# What You Lookin At Homeboy?!



## MASTERPIECEBULLIES-KEVIN (Nov 13, 2010)

WHAT!?

... lol​


----------



## apbtmom76 (Nov 4, 2008)

awwww she does not lok happy, lol, is a good pic though,  I am lovin that girls snout


----------



## davidfitness83 (Jul 7, 2009)

Is that after the babies? she looks happy


----------



## MASTERPIECEBULLIES-KEVIN (Nov 13, 2010)

nah thts a old pic, my yard is filled with snow now and her boobs are HUUUUUGE! lol. thanks yall!


----------



## American_Pit13 (Apr 23, 2007)

Lol Cute


----------



## Black Label Romo (Oct 15, 2009)

looks like shes thinkin...'man...another picture..' lol...


----------



## DMTWI (Nov 2, 2010)

Nice pic! Boy she a big girl.....and cute. :thumbsup:


----------



## 9361 (Jun 25, 2009)

I love her lips!


----------



## shadystunts (May 17, 2010)

ya, she is definitely "pitbullin" the camera, nice lookin girl


----------



## MASTERPIECEBULLIES-KEVIN (Nov 13, 2010)

thx guys! this girl be meanmugging yall!


----------



## Black Label Romo (Oct 15, 2009)

lemme have her u darn french canadian...bobby brown lovin fool...lmao


----------



## MASTERPIECEBULLIES-KEVIN (Nov 13, 2010)

HAHAHAHA!! HEY! BOBBY BROWN IS THE ****!


----------



## Krissy (Jul 15, 2009)

lol that's a great expression!


----------



## SARGEnNIKITA (Jan 3, 2010)

Just let her know I didnt do it!!!
Thats my story and I am sticking to it.... hehehe
good pic


----------



## 9361 (Jun 25, 2009)

It looks like she's saying "can I get the treats now PUH LEASE!" lol


----------



## Indigo Bully Connection (Dec 21, 2006)

shoot, if you're just gonna start making a list, i'd love to be first for that abby girl  so far she's my favorite bully on here


----------



## MASTERPIECEBULLIES-KEVIN (Nov 13, 2010)

thx guys! making a list??


----------



## Czar (Nov 11, 2009)

hahaha he so cuddley ..he doesn't look to happy though lol


----------



## MASTERPIECEBULLIES-KEVIN (Nov 13, 2010)

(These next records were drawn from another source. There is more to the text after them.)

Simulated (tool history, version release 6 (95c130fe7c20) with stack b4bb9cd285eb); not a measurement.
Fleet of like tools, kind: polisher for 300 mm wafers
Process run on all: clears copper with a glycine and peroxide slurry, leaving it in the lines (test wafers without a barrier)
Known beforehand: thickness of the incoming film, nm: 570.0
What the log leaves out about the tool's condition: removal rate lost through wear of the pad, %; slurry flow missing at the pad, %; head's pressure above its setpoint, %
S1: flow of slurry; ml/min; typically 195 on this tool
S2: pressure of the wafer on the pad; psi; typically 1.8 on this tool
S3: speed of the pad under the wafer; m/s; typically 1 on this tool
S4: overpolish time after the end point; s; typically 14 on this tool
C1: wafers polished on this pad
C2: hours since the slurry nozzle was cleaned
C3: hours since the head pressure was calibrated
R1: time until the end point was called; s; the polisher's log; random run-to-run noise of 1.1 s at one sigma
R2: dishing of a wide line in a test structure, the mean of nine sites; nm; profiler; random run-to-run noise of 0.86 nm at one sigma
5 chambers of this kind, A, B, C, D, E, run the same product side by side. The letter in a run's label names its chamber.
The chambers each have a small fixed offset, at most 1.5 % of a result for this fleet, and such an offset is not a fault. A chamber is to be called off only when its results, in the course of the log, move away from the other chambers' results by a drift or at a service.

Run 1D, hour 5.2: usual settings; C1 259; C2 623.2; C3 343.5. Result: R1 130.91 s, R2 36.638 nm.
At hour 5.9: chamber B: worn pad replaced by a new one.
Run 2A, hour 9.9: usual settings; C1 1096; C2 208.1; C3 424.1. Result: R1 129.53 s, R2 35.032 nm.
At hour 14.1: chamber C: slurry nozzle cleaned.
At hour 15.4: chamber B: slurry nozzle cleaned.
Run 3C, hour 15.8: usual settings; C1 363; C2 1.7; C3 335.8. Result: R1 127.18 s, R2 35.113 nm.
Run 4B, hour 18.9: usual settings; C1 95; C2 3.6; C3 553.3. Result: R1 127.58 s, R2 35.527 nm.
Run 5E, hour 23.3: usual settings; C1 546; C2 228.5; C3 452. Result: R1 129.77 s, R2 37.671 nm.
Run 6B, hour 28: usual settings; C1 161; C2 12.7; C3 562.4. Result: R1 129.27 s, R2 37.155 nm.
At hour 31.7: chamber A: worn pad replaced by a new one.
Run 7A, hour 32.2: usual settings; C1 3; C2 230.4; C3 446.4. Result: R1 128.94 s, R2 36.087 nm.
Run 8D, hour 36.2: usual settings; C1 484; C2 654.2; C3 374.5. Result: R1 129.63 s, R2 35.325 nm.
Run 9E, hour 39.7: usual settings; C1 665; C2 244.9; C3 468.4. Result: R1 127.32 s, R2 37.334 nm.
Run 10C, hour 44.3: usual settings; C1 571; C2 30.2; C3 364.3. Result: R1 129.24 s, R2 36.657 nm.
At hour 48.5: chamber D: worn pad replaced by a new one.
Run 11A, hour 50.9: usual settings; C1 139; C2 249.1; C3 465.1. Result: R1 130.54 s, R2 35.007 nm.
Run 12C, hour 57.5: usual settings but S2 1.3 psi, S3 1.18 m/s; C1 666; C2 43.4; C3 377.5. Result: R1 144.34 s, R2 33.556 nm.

hehe not at all, but he's a she tho lol


----------



## Black Label Romo (Oct 15, 2009)

lol...it's a she-male...
makin males look lil...awesome...


----------



## pitbullmamanatl (Jun 1, 2010)

Good pics, Maaaaasssttttttaaaaa! Love that girl! Oh, and in the A its pronounced "homebwoiiiii".......


----------



## MASTERPIECEBULLIES-KEVIN (Nov 13, 2010)

Haha! Thanks guys!


----------



## CaLi 2 B.C. (Dec 4, 2010)

Im diggin the mugshot.Thats a good looking Bully ya got.


----------